Spatial analysis allows you to solve complex location-oriented problems, find patterns, assess trends, and make decisions. Spatial analysis goes beyond mapping and allows you to study the characteristics of places and the relationships among them. Spatial analysis lends new perspectives to your decision-making.
Using spatial analysis, you can combine information from many sources and derive new information by applying a set of spatial operators. This collection of spatial analysis tools allows you to answer complex spatial questions. Statistical analysis can determine whether the patterns that you see are significant. You can analyze various layers to calculate the suitability of a place for a particular activity and, using image analysis, you can detect change over time. These tools allow you to address important questions and decisions that are beyond the scope of simple visual analysis.

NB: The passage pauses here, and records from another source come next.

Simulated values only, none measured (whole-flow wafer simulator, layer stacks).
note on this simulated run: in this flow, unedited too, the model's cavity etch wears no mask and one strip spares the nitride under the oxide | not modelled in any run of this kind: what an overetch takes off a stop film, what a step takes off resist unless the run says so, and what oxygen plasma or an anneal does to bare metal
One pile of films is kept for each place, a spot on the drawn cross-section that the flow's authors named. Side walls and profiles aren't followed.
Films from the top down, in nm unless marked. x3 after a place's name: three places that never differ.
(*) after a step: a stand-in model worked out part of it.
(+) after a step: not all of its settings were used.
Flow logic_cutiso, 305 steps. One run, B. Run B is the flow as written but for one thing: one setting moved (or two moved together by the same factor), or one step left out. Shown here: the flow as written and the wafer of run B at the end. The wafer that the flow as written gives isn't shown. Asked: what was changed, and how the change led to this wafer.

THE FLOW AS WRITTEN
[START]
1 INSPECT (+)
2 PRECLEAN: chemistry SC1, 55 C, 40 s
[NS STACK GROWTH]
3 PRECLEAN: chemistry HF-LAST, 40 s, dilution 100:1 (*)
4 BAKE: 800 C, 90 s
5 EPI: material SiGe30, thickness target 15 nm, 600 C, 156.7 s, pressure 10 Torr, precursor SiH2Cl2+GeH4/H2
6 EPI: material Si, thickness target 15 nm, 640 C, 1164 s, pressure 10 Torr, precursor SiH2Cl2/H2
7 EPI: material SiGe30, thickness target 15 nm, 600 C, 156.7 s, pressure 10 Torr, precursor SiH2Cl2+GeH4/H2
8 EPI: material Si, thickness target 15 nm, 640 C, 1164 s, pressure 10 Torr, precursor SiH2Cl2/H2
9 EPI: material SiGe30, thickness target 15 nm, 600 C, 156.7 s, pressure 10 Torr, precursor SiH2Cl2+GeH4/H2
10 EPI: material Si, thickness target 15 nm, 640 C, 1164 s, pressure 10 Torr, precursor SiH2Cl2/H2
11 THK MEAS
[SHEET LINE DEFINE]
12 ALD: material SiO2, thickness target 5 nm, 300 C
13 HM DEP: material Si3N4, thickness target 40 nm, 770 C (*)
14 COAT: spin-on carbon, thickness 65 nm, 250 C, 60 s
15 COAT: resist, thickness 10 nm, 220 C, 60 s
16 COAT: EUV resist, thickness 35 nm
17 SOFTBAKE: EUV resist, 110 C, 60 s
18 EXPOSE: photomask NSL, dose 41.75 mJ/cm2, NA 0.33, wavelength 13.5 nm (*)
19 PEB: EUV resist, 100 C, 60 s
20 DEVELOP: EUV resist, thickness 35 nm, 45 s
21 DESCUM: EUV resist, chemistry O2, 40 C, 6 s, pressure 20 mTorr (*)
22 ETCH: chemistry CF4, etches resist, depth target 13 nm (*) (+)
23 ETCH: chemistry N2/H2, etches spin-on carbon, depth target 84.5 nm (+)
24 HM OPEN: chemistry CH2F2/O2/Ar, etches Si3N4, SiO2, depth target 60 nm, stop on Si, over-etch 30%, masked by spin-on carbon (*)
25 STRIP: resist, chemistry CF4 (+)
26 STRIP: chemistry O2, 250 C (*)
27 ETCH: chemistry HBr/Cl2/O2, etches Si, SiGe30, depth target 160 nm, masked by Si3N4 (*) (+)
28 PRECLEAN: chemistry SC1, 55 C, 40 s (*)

You can do the following using spatial analysis:
- Determine relationships.
- Understand and describe locations and events.
- Detect and quantify patterns.
- Make predictions.
- Find best locations and paths.
You can use the analysis and geoprocessing capabilities in ArcGIS Pro to answer many spatial questions and perform spatial analysis. To perform spatial analysis, first frame your question. Then prepare and analyze your data. Finally, visualize and communicate your results. Spatial analysis in ArcGIS Pro is extended from 2D to 3D and through time.
Spatial analysis
Using geoprocessing tools in ArcGIS Pro, you can perform the following types of operations on geographic data:
- Extract and overlay data.
- Add and calculate attribute fields.
- Summarize and aggregate data.
- Calculate statistics.
- Model relationships and discover patterns.
Modeling and scripting
Save time on repetitive tasks, minimize errors, and iterate on your analysis more efficiently. Create end-to-end workflows by chaining models and spatial algorithms together into a single process. Build fully functional models without a line of script using ModelBuilder, or use Python to script your workflows and create ready-to-share models.
If ArcGIS Pro does not include a tool that answers your specific question, you can build a custom tool. Add third-party libraries to ArcGIS Pro using the Python Package Manager.
Visualization with charts
Visualizing data using charts can uncover data patterns, trends, relationships, and structures that may otherwise be difficult to see as raw numbers in a table. Interpret the results of your analysis and communicate the findings with charts.
Data Engineering
Using data engineering, you can explore, visualize, clean, and prepare your data. The data engineering process is a common first step for many spatial analysis and mapping workflows. The Data Engineering view and ribbon can help you better understand your data and prepare it for GIS workflows.
Analysis extensions
ArcGIS Pro includes the following analysis extensions to help you answer specialized spatial questions:
- 3D Analyst—Analyze and create 3D GIS data and perform 3D surface operations using rasters, TINs, terrains, and LAS datasets (lidar).
- Business Analyst—Analyze market trends, including customer and competitor analysis, site evaluation, and territory planning.
- Geostatistical Analyst—Analyze and predict the values associated with spatial or spatiotemporal phenomena.
- Image Analyst—Interpret and exploit imagery, perform feature extraction and measurement, and perform classification and object detection using machine learning.
- Network Analyst—Measure distances and travel times along a network to find a route between multiple locations, create drive-time buffers or service areas, and find the best locations for facilities to serve a set of locations.
- Spatial Analyst—Perform interpolation, overlay, distance measurement, density, hydrology modeling, site suitability, and math and statistics on cell-based raster data.
Sharing and collaboration
You can share the analysis methodology as well as the data you have analyzed in ArcGIS Pro with your colleagues, organization, or community as geoprocessing packages or web tools. With these shared analysis tools, anyone can use your expertise in spatial analysis while performing the analysis themselves.
Big data analytics
A big data connection (BDC) allows you to quickly connect to data sources to visualize and analyze large datasets. A BDC provides functionality and flexibility to work with your data and its formatting. You can use BDC datasets as input to geoprocessing tools and visualize the data on a map
Machine learning and artificial intelligence
You can use machine learning in ArcGIS to perform image classification, enrich data with clustering, and model spatial relationships. Machine learning is a branch of artificial intelligence in which structured data is processed with an algorithm to solve a problem. Traditional structured data requires a person to label the data, such as pictures of cats and dogs, so that specific features for each animal type can be understood in the algorithm and used to identify the animals in other pictures.